After ripping to width, put the boards through the planer until you get a smooth surface. I use a finish nailer on the air compressor to attach everything from here on out. First join the corner pieces together at exactly a 90* angle. This creates a broad side and a pretty side - the broad side shows the joint, one face and one side of a board, then the pretty side of the corner is just a face. I put the pretty side where you get the most visibility, facing the front for the 19" boards, and facing the side for the rear corners.
Once the four corners are established, you just have to fill in the gaps. An easy place to start is the front, it takes a full board running between the corner pieces. That's the only time you rip a straight edge, then rip a 45* bevel on the other side and use a sander to take the sharp corner off.

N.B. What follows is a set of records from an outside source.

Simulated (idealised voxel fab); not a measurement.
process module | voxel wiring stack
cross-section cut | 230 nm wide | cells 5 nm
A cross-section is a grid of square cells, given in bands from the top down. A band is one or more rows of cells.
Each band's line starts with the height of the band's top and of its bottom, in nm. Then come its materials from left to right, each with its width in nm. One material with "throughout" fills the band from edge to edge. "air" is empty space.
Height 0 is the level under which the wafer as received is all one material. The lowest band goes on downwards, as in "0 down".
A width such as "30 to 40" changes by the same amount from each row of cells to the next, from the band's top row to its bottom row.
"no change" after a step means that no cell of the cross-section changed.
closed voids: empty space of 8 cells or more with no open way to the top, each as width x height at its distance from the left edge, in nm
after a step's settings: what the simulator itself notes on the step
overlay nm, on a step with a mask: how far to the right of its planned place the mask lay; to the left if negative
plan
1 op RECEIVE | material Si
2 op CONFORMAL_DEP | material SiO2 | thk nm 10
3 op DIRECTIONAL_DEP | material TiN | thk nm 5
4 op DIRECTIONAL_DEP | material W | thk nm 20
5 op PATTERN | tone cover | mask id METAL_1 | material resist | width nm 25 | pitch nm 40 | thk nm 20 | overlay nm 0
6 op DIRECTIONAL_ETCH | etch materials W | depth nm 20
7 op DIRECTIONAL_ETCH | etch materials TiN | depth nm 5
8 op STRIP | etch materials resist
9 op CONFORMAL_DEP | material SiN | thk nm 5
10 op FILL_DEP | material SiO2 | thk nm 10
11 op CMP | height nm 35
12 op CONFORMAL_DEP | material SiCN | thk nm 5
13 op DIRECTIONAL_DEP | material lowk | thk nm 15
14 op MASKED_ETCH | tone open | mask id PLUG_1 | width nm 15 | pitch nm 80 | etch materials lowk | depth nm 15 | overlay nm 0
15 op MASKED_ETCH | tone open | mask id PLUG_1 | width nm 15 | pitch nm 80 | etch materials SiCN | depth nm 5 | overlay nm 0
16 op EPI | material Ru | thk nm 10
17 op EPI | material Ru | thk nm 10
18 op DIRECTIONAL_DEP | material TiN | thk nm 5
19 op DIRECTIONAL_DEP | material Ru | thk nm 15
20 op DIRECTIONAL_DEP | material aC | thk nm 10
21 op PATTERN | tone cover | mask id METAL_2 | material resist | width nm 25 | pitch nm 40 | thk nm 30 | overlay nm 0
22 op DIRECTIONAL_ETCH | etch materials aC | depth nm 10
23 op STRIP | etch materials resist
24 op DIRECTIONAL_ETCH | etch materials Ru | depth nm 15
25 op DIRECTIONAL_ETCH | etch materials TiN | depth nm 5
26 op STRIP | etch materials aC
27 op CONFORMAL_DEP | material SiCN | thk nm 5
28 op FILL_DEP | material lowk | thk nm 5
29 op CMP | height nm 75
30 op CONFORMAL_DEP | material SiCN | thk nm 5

Forming the arms and back stars with measuring between the corners and cutting a full board to that length. Then rip two < 3" widths (the exact same width as the corner pieces were) out of that, and plane it smooth. One of those pieces goes on top, and the other goes underneath the first one to make it stable. This "T" configuration adds strength and forms the basis for being able to attach everything else. The arm is exactly the same width as the pretty face of the front corner, so it has to be notched to fit around the pretty face of the back corner. Then the under-piece goes inside of both corners.
After forming the T's for the arms and back, add the vertical pieces. On the sides, I want to maintain a 6" wide piece to cover the frame on both sides. Any wood you have left over after that can be ripped and planed to match the < 3" finished pieces used to form the arms and back. I always have a different amount of board left every time I build these beds, sometimes I have 2 pieces for each side and 1 for the back, this time I got 4 verticals on each side and back. Just be sure the sides have the same number of verticals and put the rest to stabilize the back. Also a long piece on the inside of the back goes a long way to stabilize the back. Fill in with the 6" wide stuff in between the verticals on the sides to finish off the woodworking.
After the carpentry is done it's time for sanding and finishing. It's a lot easier for me to sand with 80 and 120 grit on the belt sander after I put the pieces through the planer but before nailing them into the frame. Then I use a random orbit sander with 180/220/320 grit paper for a super fine look. Apply a stain, I used Old Masters Old American penetrating stain this time, then top coated with Old Masters Ascend Exterior for a rock hard finish. I hit the whole thing with 0000 steel wool between the stain & topcoat as well.
This bed is a really straightforward build, the customer in Nebraska absolutely loved it. The worst part for me was shipping, with a $750 charge UPS made more profit than I did on this one. But these beds are fun to put together, come out beautiful, and really make an impact on your exterior when they are installed.